Friday, May 2, 2008
Q & A with Marty Waites
We speak with Martyn Waites, author of the Joe Donovan novels.
Q: What makes Joe Donovan different from other PI's?
Firstly, that he's not really defined as a PI. He's an information broker. Secondly, that he doesn't act alone. He's got the rest of Albion, his organisation, with him. But he is traditional in many senses. The over-riding arc of the series is him searching for his missing son. Along the way he takes on Jamal, a black street kid, who becomes his surrogate son. The other two Albion members are equally scared. Peta is an ex-policewoman and recovering alcoholic turned private eye. When her business goes under she joins up with Donovan bringing Amar, her partner and technical whizz kid, with her. He has his own set of problems, mainly to do with drugs. Together the four of them form a kind of dysfunctional family unit and the novels are as much about them reaching some kind of compromise with themselves and their own personal demons as much as the cases they work on.
Q: What are your thoughts on the psycho sidekick in PI novels?
Well Donovan doesn't have one (unless you count Peta) so I suppose that says it all, really. I think they exist to get the hero off the hook. So that the novel can be filled with violence and death but the hero figure can be relatively untroubled by it. It's a writer having their cake and eating it, telling a moral story but squeezing in as much bloodshed and violence as possible. When they're done well - such as Walter Mosley's Mouse or James Lee Burke's Clete Purcell they can genuinely add another layer of depth, another dimension to the book. When they're used as described above, I tend to switch off.

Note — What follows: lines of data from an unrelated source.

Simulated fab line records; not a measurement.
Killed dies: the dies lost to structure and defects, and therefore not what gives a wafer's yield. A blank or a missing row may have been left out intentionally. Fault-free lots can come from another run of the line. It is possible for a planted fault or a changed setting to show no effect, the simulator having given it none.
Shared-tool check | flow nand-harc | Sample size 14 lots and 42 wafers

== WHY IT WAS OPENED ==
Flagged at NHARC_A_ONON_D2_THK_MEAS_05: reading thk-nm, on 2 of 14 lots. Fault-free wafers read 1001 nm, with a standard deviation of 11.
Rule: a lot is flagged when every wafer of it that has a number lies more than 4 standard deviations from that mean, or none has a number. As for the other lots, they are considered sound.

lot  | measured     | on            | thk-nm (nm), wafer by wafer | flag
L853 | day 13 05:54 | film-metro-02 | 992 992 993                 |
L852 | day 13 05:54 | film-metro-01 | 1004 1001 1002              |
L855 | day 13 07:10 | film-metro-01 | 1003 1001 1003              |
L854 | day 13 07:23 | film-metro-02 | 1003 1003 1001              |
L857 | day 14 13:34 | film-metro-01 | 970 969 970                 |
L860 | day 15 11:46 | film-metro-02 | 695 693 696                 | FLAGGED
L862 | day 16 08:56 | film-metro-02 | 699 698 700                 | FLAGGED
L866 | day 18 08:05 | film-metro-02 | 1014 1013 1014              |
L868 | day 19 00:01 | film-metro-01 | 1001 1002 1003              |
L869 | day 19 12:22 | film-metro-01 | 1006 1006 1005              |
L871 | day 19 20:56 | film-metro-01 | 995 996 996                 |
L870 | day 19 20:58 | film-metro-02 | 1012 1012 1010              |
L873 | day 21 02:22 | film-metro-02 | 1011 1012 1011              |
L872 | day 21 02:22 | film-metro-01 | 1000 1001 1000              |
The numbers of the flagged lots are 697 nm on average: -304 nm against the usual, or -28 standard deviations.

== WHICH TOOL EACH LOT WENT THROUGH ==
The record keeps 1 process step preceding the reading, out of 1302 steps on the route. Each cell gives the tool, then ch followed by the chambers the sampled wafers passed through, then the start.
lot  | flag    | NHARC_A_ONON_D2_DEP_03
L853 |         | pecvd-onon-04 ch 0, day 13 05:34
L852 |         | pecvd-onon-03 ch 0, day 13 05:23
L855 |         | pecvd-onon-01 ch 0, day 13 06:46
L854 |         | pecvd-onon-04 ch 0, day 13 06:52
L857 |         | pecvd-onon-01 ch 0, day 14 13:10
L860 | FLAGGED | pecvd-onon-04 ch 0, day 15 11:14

Q: Do you do a lot of research?
I write about things that make me angry, or that I want to understand more. I don't like to shy away from important issues. But I tend to do my actual research after I've written or during. I don't like it getting in the way of what I'm working on. However, having said that, I do visit locations that I'm going to be using in a book, take photos, make notes, etc. And then I'll go away and let that place settle in my imagination before it can be recreated in my novel. The recent books have included people trafficking, selling children for sex, the far right and Islamic extremists. I do talk to people if I need their specialist knowledge and I have a network of people who can get me into places I wouldn't otherwise be allowed to go. However having said all that, I still think the most important research is that of the human heart. Ultimately it's all facts and opinions. If you don't create good characters and have them behave as well rounded human beings, if you don't fearlessly examine your own emotional resonses, no amount of external research is going to save your book.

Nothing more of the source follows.